Translation:My uncle does not go without my aunt.

January 12, 2015

10 Comments


https://www.duolingo.com/profile/jk9786

could "gaat niet" in this case be translated as "won't go" in the sense of "he refuses to go"?


https://www.duolingo.com/profile/PaCa826187

Maybe I'm missing something but I'm not sure why adding niet to gaat would imply refusal.


https://www.duolingo.com/profile/Renardo_11

I would call it "negation" rather than "refusal" – niet = not.


https://www.duolingo.com/profile/riddelc

Why is 'aunty' not accepted?


https://www.duolingo.com/profile/Nylre536

because it should have said tantetje in dutch for aunty to be correct


https://www.duolingo.com/profile/amiefairs

For me (British English) 'auntie' is a much more common use than 'aunt', and I was also taught in my Dutch class that tante means auntie.


https://www.duolingo.com/profile/Nylre536

Then the problem might be that it is an American site using American English. Or because in highschool we learned aunt for tante in the Netherlands and I assume the course is largely made by Dutch native speakers.
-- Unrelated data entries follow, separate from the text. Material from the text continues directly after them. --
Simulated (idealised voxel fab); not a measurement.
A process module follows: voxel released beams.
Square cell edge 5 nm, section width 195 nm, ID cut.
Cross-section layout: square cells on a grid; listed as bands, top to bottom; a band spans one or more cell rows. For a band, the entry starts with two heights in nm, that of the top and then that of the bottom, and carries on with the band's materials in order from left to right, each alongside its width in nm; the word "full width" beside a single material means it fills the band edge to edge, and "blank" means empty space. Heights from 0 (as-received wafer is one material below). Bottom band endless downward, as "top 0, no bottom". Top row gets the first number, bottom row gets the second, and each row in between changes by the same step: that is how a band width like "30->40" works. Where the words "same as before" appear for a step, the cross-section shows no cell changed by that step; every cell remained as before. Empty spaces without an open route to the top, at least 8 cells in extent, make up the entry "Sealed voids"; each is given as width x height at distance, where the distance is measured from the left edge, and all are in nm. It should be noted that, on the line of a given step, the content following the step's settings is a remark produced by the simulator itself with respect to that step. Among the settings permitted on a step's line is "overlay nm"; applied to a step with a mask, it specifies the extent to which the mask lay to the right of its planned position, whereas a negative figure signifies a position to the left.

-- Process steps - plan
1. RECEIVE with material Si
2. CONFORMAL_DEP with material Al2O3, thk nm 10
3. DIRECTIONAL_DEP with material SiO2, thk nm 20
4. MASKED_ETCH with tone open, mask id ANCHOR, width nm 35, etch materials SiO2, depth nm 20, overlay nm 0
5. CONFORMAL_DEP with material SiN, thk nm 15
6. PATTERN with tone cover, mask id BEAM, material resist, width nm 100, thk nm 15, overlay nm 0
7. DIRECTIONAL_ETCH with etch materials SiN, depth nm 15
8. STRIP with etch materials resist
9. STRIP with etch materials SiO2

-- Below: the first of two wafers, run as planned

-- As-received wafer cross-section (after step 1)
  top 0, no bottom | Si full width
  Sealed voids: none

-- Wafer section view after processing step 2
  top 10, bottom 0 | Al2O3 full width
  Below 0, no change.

https://www.duolingo.com/profile/PaCa826187

I've no idea what it would mean but I could've sworn she said 'schaat' in turtleversion.


https://www.duolingo.com/profile/PamVee

Doesn't "gaat niet" also mean the same as "won't go" not necessarily meaning future tense, but more a habitual state, like "he never goes"?


https://www.duolingo.com/profile/DXSvlex

Tellement romantique, tellement magique.